It’s the same with fighters. You’ve seen a man fight five or six times, you’ve been with him through his struggles, and you know him now; in a sense, he’s your friend, an intimate. You’ve seen him show his courage, come back from adversity, fight through pain—you’ve seen him game-tested.

In Hollywood, they call that initial reaction being starstruck, which happens when you first meet a bona fide celebrity and you react to all the one-sided time you’ve spent together, before you begin to recognize the real person underneath that famous flesh. It’s interesting to watch celebrities deal with it, because they can sense it, and it sometimes makes them uncomfortable, as it would anyone. It’s why meeting new people is exhausting for them.

There was some of that when I met Paul Walker, a familiar face, even though I didn’t know all his movies and certainly wasn’t his biggest fan. I stood around nervously for a while, trying not to appear impressed, trying to get a sense of the reality of the guy.
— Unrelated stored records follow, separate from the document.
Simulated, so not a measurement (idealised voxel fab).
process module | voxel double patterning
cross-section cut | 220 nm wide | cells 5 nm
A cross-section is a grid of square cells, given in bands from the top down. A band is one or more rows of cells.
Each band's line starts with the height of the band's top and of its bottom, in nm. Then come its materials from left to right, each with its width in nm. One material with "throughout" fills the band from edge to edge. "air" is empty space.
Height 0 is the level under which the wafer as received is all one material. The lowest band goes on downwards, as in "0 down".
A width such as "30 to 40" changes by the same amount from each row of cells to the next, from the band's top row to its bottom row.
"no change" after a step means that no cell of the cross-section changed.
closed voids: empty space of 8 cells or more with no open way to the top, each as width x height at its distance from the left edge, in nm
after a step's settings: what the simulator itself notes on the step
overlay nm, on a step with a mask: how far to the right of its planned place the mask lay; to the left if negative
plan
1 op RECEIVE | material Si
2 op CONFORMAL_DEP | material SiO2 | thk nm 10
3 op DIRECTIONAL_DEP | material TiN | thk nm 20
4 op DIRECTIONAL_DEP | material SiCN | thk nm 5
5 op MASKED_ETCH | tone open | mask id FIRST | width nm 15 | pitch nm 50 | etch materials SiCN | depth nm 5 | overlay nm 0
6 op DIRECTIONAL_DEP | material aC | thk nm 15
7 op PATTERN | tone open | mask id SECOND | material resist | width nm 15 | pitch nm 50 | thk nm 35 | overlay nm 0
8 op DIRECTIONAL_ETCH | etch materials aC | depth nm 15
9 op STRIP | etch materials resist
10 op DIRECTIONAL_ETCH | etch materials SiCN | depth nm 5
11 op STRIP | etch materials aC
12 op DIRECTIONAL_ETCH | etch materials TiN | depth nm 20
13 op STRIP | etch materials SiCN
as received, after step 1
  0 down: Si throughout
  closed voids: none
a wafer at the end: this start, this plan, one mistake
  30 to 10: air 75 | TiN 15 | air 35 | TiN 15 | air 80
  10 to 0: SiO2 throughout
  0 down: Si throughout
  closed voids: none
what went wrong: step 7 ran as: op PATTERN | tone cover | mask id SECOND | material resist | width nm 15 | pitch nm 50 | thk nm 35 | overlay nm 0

He was a good-looking, slender guy with intense blue eyes, some of the bluest eyes I’d ever seen. The first thing I got off Paul was that he just wanted to surf. He was laid-back and very polite and friendly in a Southern California way, and he would hang out and bullshit with the PAs or makeup people as readily as with the other actors or the director. He wasn’t buying into the whole diva routine—he came from a pretty humble background and seemed like he knew he was lucky to be where he was. He was going to work hard and deserve what he got. And then go surfing.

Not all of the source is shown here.